In these cases, the lending institutions might say that if prepayment of the loan has not been done, they will sell the security. But it does not usually happen. The main reason that stops the bank from taking this step is that they won’t always get the adequate amount from selling the collateral gold. The prices of the gold change daily and there’s always a risk of depreciating in the value of gold. So if the LTV ratio is very less, then lenders might not get the loaned amount after selling the deposited gold. Also, there are other costs involved in the process when the lenders try to sell the collateral. These costs can also depreciate up to 15-20% if they sell in an auction.

Here are three things that you can do if the lender is asking for prepayment of the Gold Loan:

Ask for some time

If the lender sends you a notice for prepayment, the first thing that you can do is asking for some time. Don’t hesitate while taking this step. Write back to the lending institution, or go to their office and meet them in person. Make them aware of your problem and inform them why you can’t repay the loan amount immediately. There are good chances that the lending institution will understand your problem and give you some time to arrange money.

It is a plus if you have a good credit score. It will make the lenders trust you even more and they will feel freer while offering you an additional grace period.

Paying only interest monthly

A good option for the repayment of the loan in these cases is repaying the interest amount as per the scheduled equated monthly instalment (EMI). This will save you from the burden of paying EMI and the principal amount at the same time. You can easily pay off the principal amount after the maturity of the loan.

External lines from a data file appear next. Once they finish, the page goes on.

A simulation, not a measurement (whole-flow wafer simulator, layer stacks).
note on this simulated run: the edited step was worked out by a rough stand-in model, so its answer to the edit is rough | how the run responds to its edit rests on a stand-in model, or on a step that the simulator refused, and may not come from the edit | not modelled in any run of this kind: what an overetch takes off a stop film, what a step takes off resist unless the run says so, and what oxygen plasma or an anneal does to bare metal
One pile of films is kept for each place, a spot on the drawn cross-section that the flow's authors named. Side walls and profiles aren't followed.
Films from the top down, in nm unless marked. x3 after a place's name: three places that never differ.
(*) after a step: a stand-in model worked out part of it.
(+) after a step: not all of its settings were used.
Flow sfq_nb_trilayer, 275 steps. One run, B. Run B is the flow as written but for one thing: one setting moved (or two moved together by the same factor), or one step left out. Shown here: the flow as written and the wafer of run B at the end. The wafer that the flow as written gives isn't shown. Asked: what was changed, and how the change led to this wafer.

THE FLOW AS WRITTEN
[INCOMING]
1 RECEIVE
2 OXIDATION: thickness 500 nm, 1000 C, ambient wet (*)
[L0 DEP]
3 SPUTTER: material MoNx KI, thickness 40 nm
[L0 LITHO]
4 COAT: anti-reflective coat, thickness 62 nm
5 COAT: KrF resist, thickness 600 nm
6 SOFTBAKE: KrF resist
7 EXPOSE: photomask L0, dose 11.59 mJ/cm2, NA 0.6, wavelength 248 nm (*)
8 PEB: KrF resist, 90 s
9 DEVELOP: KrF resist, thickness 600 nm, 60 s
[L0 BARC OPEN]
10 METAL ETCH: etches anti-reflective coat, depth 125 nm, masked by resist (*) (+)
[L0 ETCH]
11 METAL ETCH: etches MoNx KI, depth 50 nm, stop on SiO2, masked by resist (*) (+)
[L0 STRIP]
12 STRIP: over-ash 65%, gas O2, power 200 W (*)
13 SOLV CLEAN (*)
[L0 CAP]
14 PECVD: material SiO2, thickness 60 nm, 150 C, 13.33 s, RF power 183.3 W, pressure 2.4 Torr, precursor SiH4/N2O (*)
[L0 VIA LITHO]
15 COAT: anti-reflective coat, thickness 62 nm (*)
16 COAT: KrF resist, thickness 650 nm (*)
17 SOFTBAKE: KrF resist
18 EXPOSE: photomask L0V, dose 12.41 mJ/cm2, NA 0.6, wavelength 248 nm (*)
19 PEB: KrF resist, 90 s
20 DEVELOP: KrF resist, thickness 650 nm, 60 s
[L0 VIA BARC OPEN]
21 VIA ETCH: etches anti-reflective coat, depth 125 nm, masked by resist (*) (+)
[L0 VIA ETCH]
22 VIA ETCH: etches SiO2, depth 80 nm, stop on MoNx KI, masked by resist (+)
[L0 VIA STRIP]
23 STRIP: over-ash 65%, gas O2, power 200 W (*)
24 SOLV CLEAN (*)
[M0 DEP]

The method works best for those who do not have enough cash flow to pay the interest and the principal amount. But while opting for this method, asks the lender if there is any higher interest rate that you have to pay for making the principal amount payable after the maturity of the loan.

Making partial payments

Another method for prepayment of the loan is making partial payments for both interest and the principal amount. The method gives a great advantage for loan repayment whenever you have the money to repay it. You can either repay the amount in one go or you can also save some amount of money and pay little by little. It does not matter how much you’re paying each time. The amount can be more or less, depending on your savings.

In this method, the total interest is calculated daily on the outstanding loan amount. This means that if you repay the principal amount early, you can get the benefit of a reduced interest rate.

You will lose your gold only in case you become entirely unable to pay back the loaned amount. But if you are constant with your payment, you are in a good spot.